These days, his obsession is crustaceans, especially crab. Beneath their hard shells lies delicate, sweet flesh and a deep briny richness in the tomalley. They’re deeply flavorful ingredients, but because they require effort to prepare, they’re often overlooked. Wondering how to make crustaceans more approachable, Jang opened “Negi Live” in Seoul’s Seongsu neighborhood.
As the name suggests, this crustacean-themed restaurant breathes vitality into every ingredient. Watching king crab or snow crab broken down right before your eyes turns dining into a kind of performance. The process feels more like watching a show than simply eating a meal.
The way the dish builds—from the aroma of the shells to the crescendo of flavor in the flesh and innards—has a sense of rhythm, even drama. And by using seasonal ingredients, the dishes evoke a sense of time and place.
One standout from the spring menu is the Chilled Webfoot Octopus and Ark Shell in Sumiso Sauce. The octopus, slow-cooked at 55 degrees Celsius, is firm yet tender; the ark shell gently releases its marine aroma. The sumiso—a dressing of egg yolk, white miso, vinegar, and mustard—adds richness and acidity, capturing spring in a single bite. A hint of wasabi flower cuts through any fishiness, while roasted pine nuts leave a warm, nutty echo. It’s cool on the surface, but bright and warm underneath—much like spring in Tongyeong.
Another highlight is Grilled Snow Crab with Beurre Blanc Sauce. The crab is charcoal-grilled, its shell perfumed with smoke, and topped with a butter sauce made from shiitake and button mushrooms. It’s a dish that seems to stand on the border of land and sea. Vinegar in the sauce lightens the butter, while the crab meat melts away softly on the tongue. It’s a pairing that’s bold and intuitive, yet far from simple. If taste could define ge-mi, this would be it.

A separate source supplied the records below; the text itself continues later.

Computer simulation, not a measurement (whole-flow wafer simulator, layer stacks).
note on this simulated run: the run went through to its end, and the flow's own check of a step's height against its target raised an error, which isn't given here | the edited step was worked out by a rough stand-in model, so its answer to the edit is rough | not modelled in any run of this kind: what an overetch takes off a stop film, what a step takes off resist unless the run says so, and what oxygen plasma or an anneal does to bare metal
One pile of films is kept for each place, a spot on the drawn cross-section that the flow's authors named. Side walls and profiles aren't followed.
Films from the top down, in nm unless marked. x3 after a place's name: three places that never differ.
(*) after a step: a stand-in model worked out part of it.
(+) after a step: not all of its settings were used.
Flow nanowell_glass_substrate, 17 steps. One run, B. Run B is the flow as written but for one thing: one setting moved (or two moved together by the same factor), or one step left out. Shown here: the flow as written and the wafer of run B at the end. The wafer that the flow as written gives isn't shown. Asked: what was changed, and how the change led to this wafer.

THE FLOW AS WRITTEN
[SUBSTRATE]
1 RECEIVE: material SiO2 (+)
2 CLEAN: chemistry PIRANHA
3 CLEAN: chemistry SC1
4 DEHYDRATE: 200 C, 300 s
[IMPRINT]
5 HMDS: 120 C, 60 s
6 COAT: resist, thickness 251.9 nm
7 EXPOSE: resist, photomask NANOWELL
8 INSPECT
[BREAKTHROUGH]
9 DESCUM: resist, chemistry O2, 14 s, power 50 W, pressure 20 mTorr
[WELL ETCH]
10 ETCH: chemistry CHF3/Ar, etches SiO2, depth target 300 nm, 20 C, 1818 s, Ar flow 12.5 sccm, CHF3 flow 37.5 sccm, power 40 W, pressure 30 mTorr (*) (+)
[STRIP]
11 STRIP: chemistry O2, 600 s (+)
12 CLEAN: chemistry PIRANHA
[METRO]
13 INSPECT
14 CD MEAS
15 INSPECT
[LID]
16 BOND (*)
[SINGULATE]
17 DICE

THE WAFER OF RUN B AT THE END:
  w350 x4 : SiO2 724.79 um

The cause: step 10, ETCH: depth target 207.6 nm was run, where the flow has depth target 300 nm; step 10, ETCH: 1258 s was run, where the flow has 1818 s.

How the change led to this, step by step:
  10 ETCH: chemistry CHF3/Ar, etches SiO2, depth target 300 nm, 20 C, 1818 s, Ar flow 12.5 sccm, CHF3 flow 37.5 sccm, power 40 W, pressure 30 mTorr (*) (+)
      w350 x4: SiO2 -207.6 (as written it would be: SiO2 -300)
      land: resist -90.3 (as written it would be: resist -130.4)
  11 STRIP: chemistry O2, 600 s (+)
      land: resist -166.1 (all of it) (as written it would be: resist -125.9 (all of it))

Chef Jang’s philosophy going forward is clear: dishes that are simple but strong, intuitive but never shallow. In every dish, he wants ge-mi to speak. And behind it, always, will be the landscapes and ingredients of his hometown, Tongyeong. Word is, he’s currently planning a new concept centered on grilled conger eel—a beloved local delicacy—set somewhere along the coast of Tongyeong. One day, perhaps, you’ll find it there, by the sea.
―Could you briefly introduce yourself?
“I’m Jang Ho-joon, born and raised in Tongyeong. I’ve been cooking for nearly 20 years now, mostly in Japanese cuisine. Since I’m from Tongyeong, I think I was naturally influenced by both Korean and Japanese culinary traditions.”
―What made you start cooking?
“I think I’ve always been surrounded by an abundance of good food. And I liked working with my hands from a young age. My grandfather was a carpenter, so whenever I visited him, I enjoyed playing with wood. Eventually, I fell for the charm of cooking, but I think I was more drawn to color and composition than taste at first. It was the act of creating something that fascinated me.”
―What’s the appeal of food from Tongyeong?
“The ingredients—there are so many amazing ones. I always miss that. The seafood is incredibly abundant. Looking back, I didn’t realize how special it was at the time, but now that I work in this field, I realize just how lucky I was to grow up eating like that. It’s a warm region, so the food tends to have a higher salt content, and that brings out a unique depth of flavor. Think of things like salted fish and anchovy extract—that’ll give you an idea.”
―What kind of place is Negi Live?
“Negi Live is a space where I can express myself fully as a chef. There are so many great chefs out there, so it took me a while to decide on this concept. I wanted to serve premium crustaceans like snow crab and king crab at a more accessible price. I also want to highlight the charm of seasonal ingredients and fresh vegetables. Guests can watch everything from prep to cooking. It’s not every day you see crabs being cleaned right in front of you—people love that. I hope people enjoy it not just as a meal, but like watching a live performance.”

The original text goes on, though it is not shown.